CEO Christine Beitsch-Bahmani, who came on board last summer, outlined her plans when speaking to the Tri-Valley Prayer Breakfast last year.

One major move will be relocating the office from a single room above a Pleasanton coffee shop to three offices in a storefront in Livermore’s multi-service center. That will allow private conversations where currently all 10 staffers are in one room. It also will offer the chance to build a broader volunteer base to complement the organization’s service to people experiencing homelessness and those at risk of it. And, it will provide a site where staff members can meet clients.

City Serve took a major step forward when the three Alameda County cities contributed to a grant to allow them to bring case managers on the team. When Christine ran a similar organization in Fremont, the case management element was missing and she said they saw the same people many times because there was no coordinated plan to move them forward.

Christine’s next step is to recruit and train a group of volunteers to work with clients side-by-side with case managers. The one-on-one advocacy and care for the client is designed to help them re-integrate into the valley and provide regular support.

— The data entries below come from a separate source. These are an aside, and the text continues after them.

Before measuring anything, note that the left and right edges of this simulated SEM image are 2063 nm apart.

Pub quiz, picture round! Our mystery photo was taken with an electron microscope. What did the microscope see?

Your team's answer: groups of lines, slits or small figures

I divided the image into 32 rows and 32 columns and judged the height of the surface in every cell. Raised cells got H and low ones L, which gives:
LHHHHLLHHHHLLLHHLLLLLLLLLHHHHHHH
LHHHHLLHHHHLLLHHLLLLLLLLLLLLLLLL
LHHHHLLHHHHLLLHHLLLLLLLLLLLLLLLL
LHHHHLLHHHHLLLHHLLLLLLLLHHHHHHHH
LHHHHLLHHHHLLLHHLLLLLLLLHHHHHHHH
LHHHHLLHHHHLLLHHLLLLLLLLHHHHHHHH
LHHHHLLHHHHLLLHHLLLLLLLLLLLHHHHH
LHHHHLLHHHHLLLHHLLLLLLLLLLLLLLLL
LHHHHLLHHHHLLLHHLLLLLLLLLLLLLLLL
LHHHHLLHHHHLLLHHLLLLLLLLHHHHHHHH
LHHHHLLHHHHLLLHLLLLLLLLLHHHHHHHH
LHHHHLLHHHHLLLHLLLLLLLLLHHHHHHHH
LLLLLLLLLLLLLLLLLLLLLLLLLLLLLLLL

She’s also interested in launching an internship program for people considering a career as case managers. That also would increase capacity to serve more people.

City Serve was started by local churches with a desire to serve their communities. As it has evolved, it has focused its efforts on people in crisis as well as coordinating volunteer efforts between churches, non-profits, business and government.

My friend Dan Ashton turned 95 in 2019. We swapped emails this week when he invited me to speak about the Tri-Valley economy and the innovative companies headquartered here. He arranges many of the speakers for the Stoneridge Creek community. He missed one date and wrote back to apologize. In passing, he noted that he’d just renewed his driver’s license—it will be good until he’s 101. Way to go Dan.

The leak from former National Security Advisor John Bolton’s upcoming book demonstrates just what’s wrong with the media today and how former standards are meaningless. The information was leaked to the New York Times, presumably from someone on the National Security Council reviewing the draft for potential security issues. The Times’ reporter has not seen the book and did not quote from the manuscript.

Yet coverage following it in many outlets, including the Times’ Tuesday highlights, flat out stated that Bolton’s account corroborates the first impeachment charge. No couching it by mentioning anonymous sources, no first-hand viewing, etc. Shows just how far the media has fallen.